Google is one of the first tech giants to be hit with a violation of the E.U.’s new privacy regulations which took affect early last year and has been fined close to $57 million by French regulators.
Ahmed Khanji, Gridware CEO commented that “whilst tech giants Google, Facebook, Twitter and Amazon all received stern warnings from the E.U. regulators late last year about their violations of GPDR requirements, this is the first time the E.U. Data Proptection Authority has utilised GDPR to issue a final infringement.”
Maximum fines for violations of GDPR amount to $20m EUR or 4% of global revenue which amounts to potential fines in the billions of dollars.
France’s privacy agency CNIL said that Google had failed to fully disclose to users how their personal information was being collection and what happened to it. Google also did not properly obtain users permission to collect data about them to display personalised ads.

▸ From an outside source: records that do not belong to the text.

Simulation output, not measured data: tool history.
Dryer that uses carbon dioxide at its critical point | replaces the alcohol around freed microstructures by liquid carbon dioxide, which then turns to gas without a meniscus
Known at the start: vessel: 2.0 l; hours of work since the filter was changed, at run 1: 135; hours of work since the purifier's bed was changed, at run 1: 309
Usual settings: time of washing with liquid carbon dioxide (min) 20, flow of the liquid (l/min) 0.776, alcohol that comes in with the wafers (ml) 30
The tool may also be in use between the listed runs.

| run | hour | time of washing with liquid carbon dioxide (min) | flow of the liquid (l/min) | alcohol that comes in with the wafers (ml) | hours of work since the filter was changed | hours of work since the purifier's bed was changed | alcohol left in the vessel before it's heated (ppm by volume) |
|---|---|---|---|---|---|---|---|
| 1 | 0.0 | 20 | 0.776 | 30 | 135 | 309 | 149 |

In force since 2018, the new privacy rules have set a global shift empowering individuals against corporations that use or collect user data without sufficient disclosure or permission.
Whilst Google’s recent changes to user data collection were a step in the right direction, it clearly wasn’t enough to comply with the strict requirements of GDPR, as the French regulator CNIL said “Google has failed to appropriately notify a high volume of E.U. users about how their data was being collected and for what purposes, which is in clear violation of privacy regulations.”
Google has released a public statement saying it is “reviewing the decision to take appropriate action and determine next steps.” Adding, “We’re deeply committed to meeting the requirements of GDPR.”
Whilst tech giants Google, Facebook, Twitter and Amazon all received stern warnings from the E.U. regulators late last year about their violations of GPDR requirements, this is the first time the E.U. Data Proptection Authority has utilised GDPR to issue a final infringement.
“It is likely we’ll see more fines issued by the E.U. Data Protection Authority to global brands this year,” Ahmed said. “not just for entities in the EU, but for corporations around the world including Australia that handle data of E.U. citizens.”